And although CDG is embarking on an M&A spree, CGS CIMB says that is meant more for future growth.

Meanwhile, management reportedly wants to move into the private hire space and is open to considering other avenues to enter the segment beyond its discussions with Lion City Rental’s (LCR), says CGS CIMB.

CDG is reportedly in talks with Go-Jek to ensure that it could run the fleet with Go-Jek’s app.

CGS CIMB analyst See says CDG has embarked on $140 million worth of acquisitions year to date in its bid to grow its other businesses and has guided that it is still in the market for M&A opportunities.

To recap, CDG’s 1Q18 profit of $66.3 million accounted for 22% of consensus’ 2018 profit estimates due to lower than estimated performance of taxi business.


See: ComfortDelGro posts 19.6% drop in 1Q earnings to $66.3 million on absence of one-off gain, higher costs

Singapore public transport 1Q18 operating profit rose 57.9% y-o-y to $20.6 million due to better revenues from higher mileage operated and one-off recoveries of Seletar pre-operation costs and higher income from the provision of shuttle services.
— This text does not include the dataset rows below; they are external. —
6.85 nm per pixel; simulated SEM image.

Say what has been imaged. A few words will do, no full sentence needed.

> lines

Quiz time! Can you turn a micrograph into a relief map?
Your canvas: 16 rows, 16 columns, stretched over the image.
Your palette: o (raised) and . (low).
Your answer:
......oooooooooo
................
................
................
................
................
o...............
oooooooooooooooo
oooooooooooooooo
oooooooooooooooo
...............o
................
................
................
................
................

Ridership increased for rail operations but it still faced losses on account of the start-up of the Downtown line that was guided to break even in FY19F. CDG also guided that the New Rail Financing Framework (NRFF) will be implemented on the North-East Line and Sengkang-Punggol LRT (SPLRT) in 2Q18.

Following the departure of Uber, CDG indicated that the competitive landscape in taxi business has rationalised. There has been a small but visible improvement in demand for taxis with CDG witnessing a net addition of taxi drivers to its fleet.

With taxi woes now over, CGS CIMB See expects taxi EBIT to stay flat, versus her previous expectations of a y-o-y drop. As such, she is lifting its FY19F EBIT to $113.6 million from $94.2 million. This leads to overall FY19/20F net profit increasing.

RHB Jaiswal is increasing 2018F-2020F earnings by 11%-14% to account for higher revenue from public transport services and a stable outlook for Singapore taxi business as compared to our prior expectation of a decline in revenue.

As at 1.42pm, shares in CDG are up 2 cents at $2.35 or 15.7 times RHB FY18F earnings.